This document is now end of life. I suspect soon Mozilla Firefox will be irrelevant too.

A lot has happened in the year since I wrote most of this material.

Most importantly, last September Raymond Hill announced end of support for uMatrix. I’m a little disappointed but not very surprised, because uBlock Origin is more mainstream and does 80% of the work without burdening the user to maintain whitelists of websites.

Secondly, Mozilla laid off at least a quarter of its employees while at the same time revealing an executive pay increase of 400% over several years. Skipping much lamentation, Mozilla and its flagship product Firefox are circling the drain more rapidly than ever before. (In this way, Mozilla has fulfilled the “rags to riches to willing its own self-destruction” story line, a surprisingly common story line in modern day literature and theater.)

Plus with all of the gratuitous (in the negative sense) user interface changes, I am finally fed up with Mozilla’s continual “We know better than our users” attitude towards the dwindling remainder of their Firefox user base (currently below 5%). I thought this “revolutionary” period of lifting the codebase onto Electrolysis was over. I wonder, Mozilla: who are your real stakeholders?

Enter the next interim solution: Brave Browser. Yeah, it is Chromium-based, which unfortunately implies deferring to Google’s decisions of which web standards to implement. On the bright side, being Chromium-based means that Brave will work with 95% of the Web, and the Chromium backend has an excellent profile system for security by compartmentalization. The “shields up” feature works pretty well, blocking ads, nasty scripts, and third party cookies by default. Further, Brave’s political positions do not bow to the “techleft” of Silicon Valley, instead offering practical solutions to political problems on the modern web.

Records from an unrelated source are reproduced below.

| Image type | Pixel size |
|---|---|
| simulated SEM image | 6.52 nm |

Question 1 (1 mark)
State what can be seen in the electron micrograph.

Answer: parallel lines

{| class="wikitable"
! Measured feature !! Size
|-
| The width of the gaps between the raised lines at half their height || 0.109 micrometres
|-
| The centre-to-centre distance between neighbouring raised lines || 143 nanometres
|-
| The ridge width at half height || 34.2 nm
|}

As far as additional security hardening goes, I know about NoScript. Maybe I will use, or maybe not. I also had a revelation about hardening tools in general. Once while cleaning up after a “cookie spill” from accidentally opening a tab in the wrong container, I looked with mild frustration into the eyes of Saint Philomena (as I am wont to do on such occasions), and she seemed to say to me, “Why do you bother with all of these extra hurdles you build for yourself? What is the benefit?” To which, all I could answer was, “I don’t know.” So, I need to figure out something better. The modern web is insane, but it’s wrong to let it drive you insane.

Mozilla’s whirlpool of self-destruction is circling ever tighter. Please offer up your thoughts and prayers for the future of the web.

2. Introduction

When you browse the web, do you feel like somebody is watching you? You should! Many modern websites have Cthulhic back-ends.

Fortunately, you still have control of your web browser. So it is possible to tame your web browser. In this article, we take a look at Mozilla Firefox and two Firefox extensions: uMatrix and Multi-Account Containers. When configured properly, these tools can block the nasty parts of the web. Blocking the nasty parts of the web makes your web browser more responsive and frustrates the bad guys from profiling you.

This document is intended as a crash course on how to use uMatrix and Multi-Account Containers effectively.

3. Revision History

Version Date Comment
0.2 2020-02 Initial revision
0.3 2020-04 Returning after a long break
0.9 2020-04-26 First semi-public draft
0.91 2020-05-17 Add screenshot of about:config
0.95 2020-05-26 Proofreading pass
1.0 2020-06-01 First release
1.1 2021-05-16 Preface: deprecation notice

4. Why?

I dislike advertisers who try to profile me into a set of predefined simplified buckets. I find it demeaning to be treated as a member of one of many poorly defined categories. Such behavior is tolerable when it is isolated in one context. For instance, once I walk out of a car dealership, the salesman who erroneously thinks I want an SUV when I actually want a small hatchback will never bother me again.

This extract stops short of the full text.